Let $n\in \mathbb{N}$, and $p \in \mathbb{Z}[x]$ be a non-zero polynomial of degree $\le n$. Then, note that:
$$\int_0^1\frac{p(x)}{1+x^2}dx=\frac{A}{n!} + \frac{B\ln(2)}{2}+\frac{C\pi}{4}$$
for some integers $A,B,C \in \mathbb{Z}$. Suppose that $p \ge 0 $ on $[0,1]$. Then:
$$\frac{A}{n!} + \frac{B\ln(2)}{2}+\frac{C\pi}{4} \ge 0$$
It is not difficult to find a necessary and sufficient condition on the coefficients of $p$ for $A,C \neq 0, B=0$. Then, we could rearrange to find a rational inequality for $\pi$, which could be made arbitrarily close if $n$ was allowed to vary. This raises a natural question -- ignoring the constraints on $A,B,C$ for now, which polynomial gives the best bound for fixed $n$?
Question: For $p \in \mathbb{Z}[x]$ with $p \ge 0$ on $[0,1]$ and $\deg p \le n$, is there a polynomial which minimises $\int_0^1\frac{p(x)}{1+x^2}dx$? If so, is it possible to describe a finite set in which this polynomial must lie (in terms of bounds on coefficients)?

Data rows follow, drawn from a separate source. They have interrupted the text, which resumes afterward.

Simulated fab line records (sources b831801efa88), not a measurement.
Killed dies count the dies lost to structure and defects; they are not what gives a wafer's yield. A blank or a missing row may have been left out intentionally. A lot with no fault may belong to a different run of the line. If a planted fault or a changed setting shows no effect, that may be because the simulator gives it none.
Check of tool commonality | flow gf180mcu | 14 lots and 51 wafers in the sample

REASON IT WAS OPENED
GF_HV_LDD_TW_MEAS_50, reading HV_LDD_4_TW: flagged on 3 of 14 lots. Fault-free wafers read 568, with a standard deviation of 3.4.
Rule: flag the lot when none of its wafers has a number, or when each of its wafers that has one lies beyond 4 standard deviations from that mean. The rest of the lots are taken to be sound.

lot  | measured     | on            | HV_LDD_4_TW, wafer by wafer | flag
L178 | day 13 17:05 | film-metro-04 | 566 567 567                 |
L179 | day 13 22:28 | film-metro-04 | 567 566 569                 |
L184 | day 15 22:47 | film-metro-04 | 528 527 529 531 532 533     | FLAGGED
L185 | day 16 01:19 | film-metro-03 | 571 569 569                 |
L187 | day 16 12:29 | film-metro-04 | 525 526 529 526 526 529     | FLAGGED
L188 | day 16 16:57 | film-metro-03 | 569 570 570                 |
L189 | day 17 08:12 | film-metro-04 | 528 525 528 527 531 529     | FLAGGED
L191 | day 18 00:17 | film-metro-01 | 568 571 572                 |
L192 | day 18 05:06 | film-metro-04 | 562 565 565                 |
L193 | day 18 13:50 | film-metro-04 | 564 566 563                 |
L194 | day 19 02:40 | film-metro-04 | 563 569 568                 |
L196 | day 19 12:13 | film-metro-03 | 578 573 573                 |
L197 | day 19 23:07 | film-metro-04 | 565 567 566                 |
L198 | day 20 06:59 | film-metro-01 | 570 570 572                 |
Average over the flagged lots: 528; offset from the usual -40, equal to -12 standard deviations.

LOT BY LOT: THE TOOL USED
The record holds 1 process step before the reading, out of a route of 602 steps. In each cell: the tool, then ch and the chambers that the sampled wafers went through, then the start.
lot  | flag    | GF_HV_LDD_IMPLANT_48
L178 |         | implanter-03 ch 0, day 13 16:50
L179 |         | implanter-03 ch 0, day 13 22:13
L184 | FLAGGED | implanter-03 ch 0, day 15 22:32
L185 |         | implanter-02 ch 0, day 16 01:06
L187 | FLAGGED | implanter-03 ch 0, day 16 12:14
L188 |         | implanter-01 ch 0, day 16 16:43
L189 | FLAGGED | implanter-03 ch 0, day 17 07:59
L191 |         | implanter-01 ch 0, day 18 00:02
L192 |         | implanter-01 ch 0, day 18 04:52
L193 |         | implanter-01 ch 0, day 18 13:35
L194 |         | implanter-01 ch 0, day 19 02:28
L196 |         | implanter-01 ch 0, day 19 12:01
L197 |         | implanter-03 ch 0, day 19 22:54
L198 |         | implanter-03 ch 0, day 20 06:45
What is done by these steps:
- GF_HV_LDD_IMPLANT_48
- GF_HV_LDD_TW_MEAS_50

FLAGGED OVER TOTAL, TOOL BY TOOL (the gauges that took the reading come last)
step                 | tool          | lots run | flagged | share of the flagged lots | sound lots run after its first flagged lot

I have only proved the trivial lemma:
$$\int_0^1 p(x) dx > 0 \implies \int_0^1 p(x)dx \ge \frac{1}{n!}$$
Intuitively, it is clear that the coefficients of $p$ cannot be too large, but I have found it difficult to make progress on this question because it is hard to consider both the minimisation w.r.t. $\frac{1}{1+x^2}$ and $p \ge 0$ on $[0,1]$ at the same time. I am also not sure if the result holds in general; if $\frac{1}{1+x^2}$ was replaced with an arbitrary weight function $w:[0,1] \to \mathbb{R}$, $w > 0$.
Let me know if a different choice of tags would be more appropriate.